Plants

Fungi

We have discovered, while working in the park, that there are fungi at all times in the park not just in the Autumn. In fact we have a “fungi of the week” spot in the Friends of Prince of Wales park news letter. We have even now got a specialist who can tell us about the ones we have found

  

Plants and Trees

There are up to 100 wild plants and trees that have been recorded in the park such as enchanters nightshade, sorrel and woodavens that support wildlife. Grasses include Yorkshire-fog and Wavy Bitter-cress. Trees include Oak, Sycamore, Horse-chestnut, Rowen, Yew, Beech, Hazel, Elm and Scots Pine.  Please look at the Yorkshire Ecology Report for the whole species list. Links are at the bottom of this page.
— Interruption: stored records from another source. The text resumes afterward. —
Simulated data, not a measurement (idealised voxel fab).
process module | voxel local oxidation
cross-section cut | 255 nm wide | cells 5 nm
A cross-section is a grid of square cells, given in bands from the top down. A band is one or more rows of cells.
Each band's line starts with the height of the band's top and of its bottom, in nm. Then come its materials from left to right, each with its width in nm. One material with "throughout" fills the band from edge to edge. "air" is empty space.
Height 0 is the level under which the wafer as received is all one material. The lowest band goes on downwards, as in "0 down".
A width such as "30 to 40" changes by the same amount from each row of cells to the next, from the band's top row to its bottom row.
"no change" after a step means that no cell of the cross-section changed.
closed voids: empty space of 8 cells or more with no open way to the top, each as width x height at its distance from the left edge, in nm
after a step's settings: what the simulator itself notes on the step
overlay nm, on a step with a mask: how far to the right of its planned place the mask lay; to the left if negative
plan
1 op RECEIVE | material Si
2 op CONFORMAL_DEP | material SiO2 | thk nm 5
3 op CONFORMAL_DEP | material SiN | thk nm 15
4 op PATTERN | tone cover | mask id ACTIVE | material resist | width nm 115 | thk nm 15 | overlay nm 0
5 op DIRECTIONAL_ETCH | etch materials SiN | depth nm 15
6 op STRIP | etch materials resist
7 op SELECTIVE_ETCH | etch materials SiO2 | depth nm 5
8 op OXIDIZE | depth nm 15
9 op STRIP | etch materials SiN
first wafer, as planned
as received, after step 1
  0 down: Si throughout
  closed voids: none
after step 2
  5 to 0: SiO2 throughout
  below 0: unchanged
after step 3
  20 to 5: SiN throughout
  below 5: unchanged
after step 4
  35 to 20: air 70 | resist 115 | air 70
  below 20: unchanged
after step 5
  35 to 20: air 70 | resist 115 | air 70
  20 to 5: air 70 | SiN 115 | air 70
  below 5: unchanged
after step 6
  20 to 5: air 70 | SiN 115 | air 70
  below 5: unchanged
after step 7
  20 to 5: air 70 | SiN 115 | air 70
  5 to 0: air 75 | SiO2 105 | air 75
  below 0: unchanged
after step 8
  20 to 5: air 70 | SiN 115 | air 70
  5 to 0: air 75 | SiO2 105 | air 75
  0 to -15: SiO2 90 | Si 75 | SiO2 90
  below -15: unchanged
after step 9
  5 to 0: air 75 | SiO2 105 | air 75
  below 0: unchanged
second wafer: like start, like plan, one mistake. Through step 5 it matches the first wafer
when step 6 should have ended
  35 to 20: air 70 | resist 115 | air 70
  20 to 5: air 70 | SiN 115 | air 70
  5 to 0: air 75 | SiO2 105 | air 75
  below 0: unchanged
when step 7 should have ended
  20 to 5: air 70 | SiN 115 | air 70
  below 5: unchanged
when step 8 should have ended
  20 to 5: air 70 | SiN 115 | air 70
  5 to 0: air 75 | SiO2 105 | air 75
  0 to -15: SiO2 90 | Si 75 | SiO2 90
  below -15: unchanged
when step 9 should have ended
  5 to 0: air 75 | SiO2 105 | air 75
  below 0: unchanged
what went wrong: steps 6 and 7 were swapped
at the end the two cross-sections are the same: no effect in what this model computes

Holly, ivy and brambles are present in the park but these we manage as, though invasive, they are particularly important for wildlife. Holly is the food plant of the holly blue butterfly in spring and Ivy its food in summer. Ivy flowers attract insects and provide nectar for late butterflies. The cover they provide is important for birds, small mammals and insects as well as flowers and fruit for food. Local deer populations, mostly Roe, feed almost exclusively on bramble leaves in woodlands.

 There are a lot of attractive native wild flowers in the spring if you look carefully through out the park. Along with our horticulture group we are in the process of creating a small wild flower meadow in the grass at the bottom of the park by Lady Lane. The seeds were donated from Kew Gardens by Grow Wild.